Double-click on a plot (or right-click on it and select 'Show EQ Properties'). If the EQ in that channel is enabled (in other words, the on-off button toward the bottom of the EQ section glows green), the full plug-in will appear. You can now enable and adjust bands five and six. Note that any changes you make to the EQ will show up in the response plot, even though you can't access these two bands directly from the Console view.
The menu that pops up when you right-click on the plot has some other useful options. One is to place the EQ pre- or post-effects, and another resets all hidden EQ parameters (ie, bands five and six).
Despite the fact that I use Sonar a lot, I still find little goodies I had completely overlooked — such as a way to browse synth patches for soft synths loaded into Sonar, and do searches based on certain strings of words and/or numbers. Here's how.
To browse patches, right-click on the title bar of the MIDI track associated with the soft synth you want to browse, and choose Track Properties. This shows the input, output, channel, and other characteristics of the track, including the selected Bank and Patch. If more than one Bank is available, you can use the Bank's drop-down menu to select a new bank for browsing, and once within the bank you can browse patches using the Patch drop-down menu.
If you don't have a specific patch in mind, but want to see all patches whose name includes the word 'Bass', 'Piano', or whatever, you're covered there too. Click on the little Search icon (folder with magnifying glass) to the right of the Bank and Patch fields to call up the Patch Browser window. If you type 'brass', for example, you'll see a list of all patches in all banks that include the word 'brass'. Click on the desired patch and it will load into your synth.

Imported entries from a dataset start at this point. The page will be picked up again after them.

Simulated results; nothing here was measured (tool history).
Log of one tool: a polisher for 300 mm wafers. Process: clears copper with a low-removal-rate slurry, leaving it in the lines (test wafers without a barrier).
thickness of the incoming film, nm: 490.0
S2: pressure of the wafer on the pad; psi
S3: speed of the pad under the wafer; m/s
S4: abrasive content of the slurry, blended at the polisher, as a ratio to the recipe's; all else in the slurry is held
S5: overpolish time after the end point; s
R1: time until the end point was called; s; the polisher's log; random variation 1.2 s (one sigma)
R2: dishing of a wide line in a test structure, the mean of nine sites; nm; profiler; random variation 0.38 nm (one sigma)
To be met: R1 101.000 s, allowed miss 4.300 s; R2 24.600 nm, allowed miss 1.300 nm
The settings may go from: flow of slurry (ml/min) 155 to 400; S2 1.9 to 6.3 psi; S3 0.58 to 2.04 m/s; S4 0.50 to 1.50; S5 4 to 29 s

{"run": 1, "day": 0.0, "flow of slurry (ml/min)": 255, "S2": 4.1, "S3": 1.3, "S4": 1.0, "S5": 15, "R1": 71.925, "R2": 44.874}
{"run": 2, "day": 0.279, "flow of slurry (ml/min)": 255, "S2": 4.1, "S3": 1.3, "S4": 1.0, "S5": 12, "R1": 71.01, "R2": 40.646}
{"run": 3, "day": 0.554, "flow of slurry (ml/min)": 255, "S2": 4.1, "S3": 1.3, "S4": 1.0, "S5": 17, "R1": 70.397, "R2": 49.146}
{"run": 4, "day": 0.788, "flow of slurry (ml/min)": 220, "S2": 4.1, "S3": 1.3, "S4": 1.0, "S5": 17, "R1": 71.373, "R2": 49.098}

This is a useful feature, but it underscores the importance of proper patch naming. 'Galactic swirl' may sound evocative, but you're better off sticking in at least one key word, such as 'Galactic swirl pad'. And if you develop patches for use with specific projects or artists, include some sort of consistent identification so that you can easily find the patches used with those projects (for example, 'SexyWorld Strings').
Make the Track view your main window, and show the Inspector (type 'I' if it's not already visible). When you need to make adjustments to a particular track, click on the track number, then make your edits in the Inspector channel strip. Parameters can be automated and edited, just as in the Console view. This mixing method is particularly useful if you're making a lot of fine tweaks while jumping among tracks, because (unlike the Track view) it makes it easy to see everything related to a particular channel without having to change the track's height. And (unlike the Console view) the channel you want to work on is visually distinguished from the other channels.
Note that the Inspector is highly configurable. You can show/hide some EQ, all EQ, no sends, two sends, four sends (if there are more than four, you can scroll to see the others), and so on.